Albedo is a term that is utilized to refer to the measure of a given land surface to reflect solar radiation back towards space. Snow, for instance, has a high albedo because it reflects 85%-90% of incoming sunlight. While vegetation and dark soil, by comparison, have low albedos because they reflect only about 20% of incoming sunlight back towards space. In the Arctic, nowadays, temperatures are rising faster than the world average because global warming is decreasing the overall amount of snow and ice cover, which decreases the albedo of the Arctic surface area and, in turn, increases the amount of solar radiation that the Arctic absorbs, resulting in a self-reinforcing Arctic warming feedback loop.

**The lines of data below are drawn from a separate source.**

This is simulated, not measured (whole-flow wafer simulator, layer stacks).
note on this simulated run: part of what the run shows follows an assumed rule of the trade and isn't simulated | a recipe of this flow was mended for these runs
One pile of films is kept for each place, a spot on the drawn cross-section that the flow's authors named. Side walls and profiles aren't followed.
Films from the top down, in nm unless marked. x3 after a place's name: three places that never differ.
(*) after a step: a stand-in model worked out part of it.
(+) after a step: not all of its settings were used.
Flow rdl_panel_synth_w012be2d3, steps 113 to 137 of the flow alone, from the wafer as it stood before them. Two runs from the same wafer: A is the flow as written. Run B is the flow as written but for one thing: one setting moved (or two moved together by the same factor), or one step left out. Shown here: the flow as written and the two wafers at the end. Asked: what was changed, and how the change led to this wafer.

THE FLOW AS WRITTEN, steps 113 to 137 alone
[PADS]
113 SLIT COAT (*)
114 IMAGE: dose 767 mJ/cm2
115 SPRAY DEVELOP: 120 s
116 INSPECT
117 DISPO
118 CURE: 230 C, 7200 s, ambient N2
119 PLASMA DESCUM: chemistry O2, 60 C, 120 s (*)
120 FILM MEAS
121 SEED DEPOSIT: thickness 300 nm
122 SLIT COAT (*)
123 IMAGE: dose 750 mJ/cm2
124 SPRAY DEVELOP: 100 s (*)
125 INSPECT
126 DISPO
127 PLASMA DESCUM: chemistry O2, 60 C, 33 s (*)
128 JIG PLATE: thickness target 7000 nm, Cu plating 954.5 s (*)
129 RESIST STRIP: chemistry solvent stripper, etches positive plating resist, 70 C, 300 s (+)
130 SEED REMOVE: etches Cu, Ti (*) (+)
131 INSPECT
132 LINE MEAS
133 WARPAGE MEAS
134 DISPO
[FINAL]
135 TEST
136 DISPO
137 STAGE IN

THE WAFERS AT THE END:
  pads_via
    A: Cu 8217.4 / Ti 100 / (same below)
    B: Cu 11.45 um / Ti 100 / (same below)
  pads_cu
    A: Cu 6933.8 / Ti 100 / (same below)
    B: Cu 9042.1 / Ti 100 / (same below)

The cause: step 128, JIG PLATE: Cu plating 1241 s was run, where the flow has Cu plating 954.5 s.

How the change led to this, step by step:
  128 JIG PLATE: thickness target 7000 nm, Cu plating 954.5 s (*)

Albedo dynamics in the Arctic region, now being transformed by an Arctic warming
feedback loop, are mutating the energy balance of our global climate system. This unfortunate
course of events, sparked by human pollution of the atmosphere, is near irreversible on a timescale
meaningful to humanity. Yet nature does have internal buffering mechanisms which could partially
offset and slow this trend. For instance, in accordance with the warming temperatures and lengthening
growing season in the Arctic, forests are now spreading north to colonize Arctic areas, these forests
are more effective than tundra at sequestering airborne CO2, and thus they have the potential to help
stem climate change. A welcome novelty, yes, however albedo dynamics are still going to be
the stronger relative
driver of climate change.
Snow-cover fluctuations in the Northern Hemisphere have been monitored by
satellites for decades.
The data sets from the satellites show that the mean monthly snow-cover extent in the
Northern Hemisphere has decreased substantially since the 1960s, with the greatest
losses in the spring and summer months. This widespread retreat of snow-cover,
which keeps the Arctic cold, is a sensitive indicator of world climate change and a
warning of environmental changes to come. In Canada, the Inuit corroborate that
average amounts of snow-cover are declining, especially in the spring time, and this
matter concerns many
Inuit.

The disappearance of snow-cover in Nunavik, because of its implications for the albedo of the land surface, is a causal instigator of accelerating and unshakable regional temperature increases. On a larger-scale, the difference in Nunavik’s snow-cover is also impacting the global distribution of heat via air and ocean circulation. Quite simply, snow-coverage albedo dynamics matter. In Alaska, the largest American state, for example, scientists attribute 95% of a recent summer warming trend to a decline in snow-cover duration. Ominously, global climate models now predict that much of the Northern Hemisphere may lose up to 98% of its traditional annual snow-coverage by the year 2100 -- that reality is thus projected to occur within the lifespan of some people now alive today.